String | UAP Common Extensions

Basics

#include <cx/string.h>

struct cx_string_s {const char *ptr; size_t length;};

struct cx_mutstr_s {char *ptr; size_t length;};

typedef struct cx_string_s cxstring;

typedef struct cx_mutstr_s cxmutstr;

cxstring cx_str(const char *cstring);

cxstring cx_strn(const char *cstring, size_t length);

cxmutstr cx_mutstr(char *cstring);

cxmutstr cx_mutstrn(char *cstring, size_t length);

cxstring cx_strcast(AnyStr str);

cxmutstr cx_strdup(AnyStr string);

cxmutstr cx_strdup_a(const CxAllocator *allocator, AnyStr string);

void cx_strfree(cxmutstr *str);

void cx_strfree_a(const CxAllocator *alloc, cxmutstr *str);

The functions cx_str() and cx_mutstr() create a UCX string from a const char* or a char* and compute the length with a call to stdlib strlen(). In case you already know the length, or the string is not zero-terminated, you can use cx_strn() or cx_mutstrn().

The function cx_strdup_a() allocates new memory with the given allocator and copies the given string and guarantees that the result string is zero-terminated. The function cx_strdup() is equivalent to cx_strdup_a(), except that it uses the default stdlib allocator.

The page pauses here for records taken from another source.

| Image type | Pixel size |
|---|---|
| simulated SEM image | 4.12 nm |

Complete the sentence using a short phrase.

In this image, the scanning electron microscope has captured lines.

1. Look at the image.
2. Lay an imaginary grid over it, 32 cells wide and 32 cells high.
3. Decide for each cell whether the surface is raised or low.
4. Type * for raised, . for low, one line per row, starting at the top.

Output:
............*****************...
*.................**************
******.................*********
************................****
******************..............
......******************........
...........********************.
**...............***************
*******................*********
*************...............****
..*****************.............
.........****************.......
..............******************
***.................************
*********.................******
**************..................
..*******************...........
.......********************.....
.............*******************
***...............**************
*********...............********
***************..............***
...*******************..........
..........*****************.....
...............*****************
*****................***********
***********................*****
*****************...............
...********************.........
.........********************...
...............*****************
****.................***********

Allocated strings are always of type cxmutstr and can be deallocated by a call to cx_strfree() or cx_strfree_a(). The caller must make sure to use the correct allocator for deallocating a string. It is safe to call these functions multiple times on a given string, as the pointer will be nulled and the length set to zero. It is also safe to call the functions with a NULL-pointer, just like any other free()-like function.

Comparison

#include <cx/string.h>

int cx_strcmp(cxstring s1, cxstring s2);

int cx_strcmp_p(const void *s1, const void *s2);

bool cx_strprefix(cxstring string, cxstring prefix);

bool cx_strsuffix(cxstring string, cxstring suffix);

int cx_strcasecmp(cxstring s1, cxstring s2);

int cx_strcasecmp_p(const void *s1, const void *s2);

bool cx_strcaseprefix(cxstring string, cxstring prefix);

bool cx_strcasesuffix(cxstring string, cxstring suffix);

The cx_strcmp() function compares two UCX strings lexicographically and returns an integer greater than, equal to, or less than 0, if s1 is greater than, equal to, or less than s2, respectively. The cx_strcmp_p() function is equivalent, except that it takes pointers to the UCX strings and the signature is compatible with cx_compare_func.

The functions cx_strprefix() and cx_strsuffic() check if string starts with prefix or ends with suffix, respectively.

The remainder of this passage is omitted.